In my 20 years of working with job seekers, I’ve heard these common frustrations:

“Andrew, I applied for the perfect job and I didn’t hear back!”

“Andrew, I was a finalist but didn’t get the job and they won’t tell me why!”

“Andrew, I’ve sent 20 resumes to different companies and only heard back from 3 of the companies.”

“Andrew, what am I doing wrong?  Am I over-qualified?  Too young?  Too old? Is my resume no good?  Am I saying the wrong thing in an interview?  Help!!!”

If you are a job seeker that has felt these (or other) frustrations in your job search, let me calm you by reassuring you that it is NOT you.  Looking for a job can be tough and rejection is a common and an inherent part of job seeking.  I know that it is difficult not to take rejection personally even though often you don’t know WHY you were rejected.  

All too often job seekers try to rationalize rejection, which is a very slippery slope, because if you aren’t sure of the WHY, then you can end up creating a false caricature of yourself, which can ultimately lead to a negative brand image you have of yourself  which will effect your job search.  Don’t be rattled by the rejection but dust yourself off and move forward.  Always move forward. 

One of the most critical traits of successful job seekers is that they think in ‘the big picture”.  Yes, they pay attention to details, but they also realize that in their quest for success, it is very rare that job seeking success is immediate and ultimately, the big picture is the long-term goal that will align with what they are looking for in terms of a job and their next career step.

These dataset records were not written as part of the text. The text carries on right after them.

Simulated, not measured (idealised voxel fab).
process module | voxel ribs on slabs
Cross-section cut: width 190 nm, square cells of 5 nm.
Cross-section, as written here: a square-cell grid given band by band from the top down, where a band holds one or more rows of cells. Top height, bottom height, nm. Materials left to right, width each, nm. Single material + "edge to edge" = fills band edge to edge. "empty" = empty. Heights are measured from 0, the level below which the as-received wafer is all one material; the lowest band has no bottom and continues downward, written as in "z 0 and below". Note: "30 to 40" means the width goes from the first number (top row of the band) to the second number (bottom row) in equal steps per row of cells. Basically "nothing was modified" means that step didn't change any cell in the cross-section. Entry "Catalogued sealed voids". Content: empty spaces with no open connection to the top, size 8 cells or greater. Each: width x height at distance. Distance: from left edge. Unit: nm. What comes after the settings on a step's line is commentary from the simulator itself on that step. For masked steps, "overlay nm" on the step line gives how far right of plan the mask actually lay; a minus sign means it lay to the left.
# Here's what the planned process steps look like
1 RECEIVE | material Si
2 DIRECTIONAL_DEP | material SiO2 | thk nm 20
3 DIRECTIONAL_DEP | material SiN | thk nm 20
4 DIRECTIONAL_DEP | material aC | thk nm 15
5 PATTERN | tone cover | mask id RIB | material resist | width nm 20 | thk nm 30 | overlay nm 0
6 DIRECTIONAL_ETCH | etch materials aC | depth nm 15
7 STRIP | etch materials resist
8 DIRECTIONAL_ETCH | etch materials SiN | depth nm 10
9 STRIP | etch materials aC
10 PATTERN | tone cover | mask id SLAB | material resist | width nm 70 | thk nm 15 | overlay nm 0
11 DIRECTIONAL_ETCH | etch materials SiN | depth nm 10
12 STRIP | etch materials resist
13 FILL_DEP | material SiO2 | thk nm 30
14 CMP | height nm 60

In job seeking, the foundation of the “big picture” is built with authentic, rock solid confidence and displays the specific attributes that define your value to an employer: past accomplishments and successes, education, current skills, career trajectory and experiences tied to the job you are applying.  These “big picture” traits define the authentic, non-negotiable, red-hot, confident job seeker you are putting on display in all the critical job-seeking touch points: your resume, your cover letters, your interviews, your networking conversations, your cold calls.  

When you look in the mirror each day before you start your job search, that person you see looking back at you is “the big picture.”  Yes, not everyone will see “the big picture” or understand how your background fits into their universe; and sometimes, you simply aren’t a good fit.  Other times, their hiring process is such that they (or their computers ranking you) simply overlook the value you really bring.  You have to get used to that as well.  

But no matter the rejection, don’t waver from your own “big picture”.  You still wake up every morning and look at the person in the mirror who offers value, who has defined successes, skills and talents, has a storng work ethic and a great personality.  Yes, tweak some details here and there, but don’t ever try and be someone you are not.  Ultimately, the confident, authentic you will resonate with the right person and will result in that perfect job you’ve been seeking.